“Mom, can I color my hair pink?” She held up the package with the hot pink comb and the hair crayon that promised to add colorful streaks that wash out in one shampoo.
“Yes,” I answered. There was no hesitation. It spilled out effortlessly—with a smile. No analyzing what kind of mess it would make, if it was age appropriate, if it would set her up for more image-altering wants. Just “yes.”
She smiled her satisfaction, reminding me, “Don’t worry, it washes out,” diffusing any possibility that I might change my mind. I pulled out six wrinkled one dollar bills from the bottom of my purse and handed them to her—my ticket price for the show of childhood delight that followed. Sheer happiness—the quick wave of pride that accompanied the independence from a parent-free transaction with the cashier and the ten-minute countdown on the ride home for the transformation that was to come.

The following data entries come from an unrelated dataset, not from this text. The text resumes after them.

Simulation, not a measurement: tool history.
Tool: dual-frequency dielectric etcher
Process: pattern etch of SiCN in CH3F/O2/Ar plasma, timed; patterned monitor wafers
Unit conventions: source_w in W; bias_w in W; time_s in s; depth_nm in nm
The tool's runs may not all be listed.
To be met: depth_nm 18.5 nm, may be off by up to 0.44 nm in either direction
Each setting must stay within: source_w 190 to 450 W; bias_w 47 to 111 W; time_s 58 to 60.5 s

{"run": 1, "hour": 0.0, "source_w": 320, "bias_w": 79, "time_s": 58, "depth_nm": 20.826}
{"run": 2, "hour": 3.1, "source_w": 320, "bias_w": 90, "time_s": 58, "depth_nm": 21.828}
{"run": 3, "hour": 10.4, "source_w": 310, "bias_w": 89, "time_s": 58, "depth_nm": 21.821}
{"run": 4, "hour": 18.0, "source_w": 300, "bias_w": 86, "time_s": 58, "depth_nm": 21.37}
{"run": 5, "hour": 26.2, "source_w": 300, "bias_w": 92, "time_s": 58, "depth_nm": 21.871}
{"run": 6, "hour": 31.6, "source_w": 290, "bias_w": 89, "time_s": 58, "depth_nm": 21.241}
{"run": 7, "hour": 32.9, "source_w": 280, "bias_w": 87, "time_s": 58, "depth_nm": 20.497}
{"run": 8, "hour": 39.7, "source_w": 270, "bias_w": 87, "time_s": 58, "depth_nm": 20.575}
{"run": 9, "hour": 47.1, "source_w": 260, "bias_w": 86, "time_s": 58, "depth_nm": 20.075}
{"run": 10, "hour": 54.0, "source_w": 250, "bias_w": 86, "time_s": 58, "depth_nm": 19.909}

No sooner had the garage door opened, and the comb was out of the package, scraping blond strands and depositing thick hot pink greasy wax that weighed down her hair, turning feather light cornsilk into heavy icicles the color of a Bubble Yum wrapper.
A three-minute mirror gaze followed with facial expressions that could be easily matched to candy conversation heart sayings: OMG. 2 Cool 4 School. Awesome. She was thrilled.
“Can we do Nella’s hair?” she added.
“Yes.” Again, it rolled off my tongue with ease, and another smile followed.
Soon, two hot pink-headed girls were dancing in the hallway to our summer anthems, stopping periodically to catch a glimpse of their new dos in the mirror.
A “yes” to pink hair ignited a full wild card day—yes to cushions off the couch, yes to Slip n’ Slide, yes to that clearance best friends necklace at Target—the one with two halves of a rainbow, one she’ll give to her friend and one she’ll most likely lose next week.
Yes to S’mores at lunch and burning old mail in the firepit out back to roast our marshmallows. Yes to glow sticks. Yes to Katy Perry turned up to an annoying volume in our driveway while they rode scooters one-handed, holding popsicles with the other. Yes to the beach and dragging that giant stinkin’ inner tube with us. Yes to all of it at once and admittedly just as much for me as it was for them.
We were having fun. I loved how happy all these yeses made them, and for all the “Not Today”s and “I Said No”s that accompany parenthood, it felt good for one day (ahem–or two) to say yes to everything—especially considering that at this age it simply means temporary color combs and a second popsicle; not permanent dye, a dragon tattoo or hopping on that motorcycle with that guy.
I remember yes days from my own childhood—we knew they were special, and we didn’t push the limits. Like the time my dad told me I had to wait to get my ears pierced until I was ten but then pulled a fast one on me at Oakland Mall three years early when he looked at me all wild card starry-eyed and asked, “Hey, want to get your ears pierced?” Pierced ears were followed with a new skirt. And a soft pretzel. And a cherry icee. And staying up past my bedtime.
These crazy days don’t necessarily set a course in parenthood or seal a fate. They’re just fun. Random. And everybody knows it. Maybe they subliminally represent something—some parental need to overcompensate, be the fun one, fill in the gaps for where their childhood might be lacking. Maybe they’re simply a response to our overwhelming love for them and fulfilment in seeing them overjoyed. Whatever the case, it smooths out, and kids come out just fine—I’m sure of it.
And, hey. At least we’re a wild card united front right now. Call it summer spontaneity.
“What do you think about getting some neighbors together to rent a bounce house for the weekend?” Brett asked this morning. “You know, to celebrate summer.”
“Yes,” I answered. With no hesitation. Because I’m on a roll with the yeses, and it feels good.